TYRES ISSUES BLIGHT THRUXTON
A new specification of tyre will eliminate failures that blighted the race weekend at Thruxton and caused two of the meeting’s three BTCC races to be shortened, according to championship officials.
Four cars suffered problems with their Dunlop rubber during the opening race at midday, and Matt Neal’s failure on his Team Dynamics Honda Civic Type R on lap 11 caused a multi-car pile-up that led to the race being red flagged.
Particularly warm temperatures on race day were blamed for the issues, and series boss Alan Gow met with Dunlop heads after the opening round in Hampshire. They decided to shorten the race distances by 9.4 miles and run over 12 laps rather than 16.
A statement from the series bosses stated: “For rounds eight and nine, due to high track temperatures and after consultation with Dunlop, the race distances will be reduced to 12 laps.”
Dunlop’s communications director James Bailey said that the supplier had brought the same compounds to the meeting as it had in 2014 and 2015, but it had found that the new RML parts, which a number of teams have fitted this season, mean that the cars are working “more efficiently and putting more load through the rubber.”
Series director Gow said the right decision had been made last weekend and that the problem was unlikely to recur because a new larger tyre would be introduced in time for next season.
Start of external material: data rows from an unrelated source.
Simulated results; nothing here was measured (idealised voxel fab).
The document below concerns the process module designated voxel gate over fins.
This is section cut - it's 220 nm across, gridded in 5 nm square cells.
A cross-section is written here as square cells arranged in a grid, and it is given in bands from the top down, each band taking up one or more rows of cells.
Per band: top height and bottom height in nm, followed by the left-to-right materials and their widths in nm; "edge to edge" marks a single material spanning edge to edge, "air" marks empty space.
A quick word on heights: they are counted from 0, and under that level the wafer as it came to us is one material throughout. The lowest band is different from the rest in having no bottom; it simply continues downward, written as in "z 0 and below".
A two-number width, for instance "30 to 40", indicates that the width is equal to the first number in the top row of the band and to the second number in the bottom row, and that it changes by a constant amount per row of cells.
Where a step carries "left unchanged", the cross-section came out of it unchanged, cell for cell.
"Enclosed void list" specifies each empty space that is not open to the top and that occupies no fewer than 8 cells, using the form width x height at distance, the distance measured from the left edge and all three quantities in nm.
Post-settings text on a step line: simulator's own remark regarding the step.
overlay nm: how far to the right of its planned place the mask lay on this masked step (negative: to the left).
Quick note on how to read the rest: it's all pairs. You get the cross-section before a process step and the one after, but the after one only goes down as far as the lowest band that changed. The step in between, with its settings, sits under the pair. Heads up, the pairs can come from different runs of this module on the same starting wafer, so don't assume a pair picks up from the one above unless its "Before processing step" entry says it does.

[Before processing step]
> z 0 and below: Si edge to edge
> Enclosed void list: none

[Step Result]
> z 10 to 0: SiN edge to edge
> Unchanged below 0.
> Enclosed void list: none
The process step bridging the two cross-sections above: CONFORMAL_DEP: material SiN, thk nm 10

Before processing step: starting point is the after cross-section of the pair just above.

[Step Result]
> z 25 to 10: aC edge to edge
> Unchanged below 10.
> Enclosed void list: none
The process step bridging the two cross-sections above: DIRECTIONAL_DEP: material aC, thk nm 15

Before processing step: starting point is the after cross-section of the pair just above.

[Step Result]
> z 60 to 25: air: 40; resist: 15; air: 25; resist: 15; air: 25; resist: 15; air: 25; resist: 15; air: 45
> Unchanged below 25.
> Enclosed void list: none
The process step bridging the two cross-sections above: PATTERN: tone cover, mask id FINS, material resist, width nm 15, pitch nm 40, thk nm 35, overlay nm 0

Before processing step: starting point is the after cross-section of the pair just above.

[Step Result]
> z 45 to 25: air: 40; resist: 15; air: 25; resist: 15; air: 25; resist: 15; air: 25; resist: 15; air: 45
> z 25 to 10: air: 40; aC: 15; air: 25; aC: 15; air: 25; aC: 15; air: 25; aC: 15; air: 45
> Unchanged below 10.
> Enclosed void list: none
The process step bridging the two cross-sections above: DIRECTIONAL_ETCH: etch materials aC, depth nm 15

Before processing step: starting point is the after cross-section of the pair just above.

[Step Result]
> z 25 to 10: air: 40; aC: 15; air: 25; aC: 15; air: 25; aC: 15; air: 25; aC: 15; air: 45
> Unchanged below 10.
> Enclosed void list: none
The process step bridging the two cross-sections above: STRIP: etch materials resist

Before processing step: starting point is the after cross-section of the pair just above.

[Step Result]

“Every year – without fail – in race one at Thruxton some teams have tyre failures, usually as a result of pushing the boundaries either on their suspension set- up or over use of the kerbs,” said Gow. “In races two and three they usually don’t have those same problems because they alter their set-up or driving style to suit. The same thing happened this year, exacerbated by the unseasonally high temperatures.
“Only four cars in that first race had tyre problems – so that’s some 85 per cent of cars that didn’t have that issue. And three of those four tyre failures were as a result of kerb strikes. It’s no coincidence that those who took the recommended route on set-up as well as avoiding the over-use of kerbs, such as Adam Morgan did, reaped rewards.
“That’s not to say it isn’t being looked at – of course it is. Everyone is quick to blame the tyres and share no responsibility…yet how come those same tyres do the same race distances for the next two races on the same day on the same track without issues?”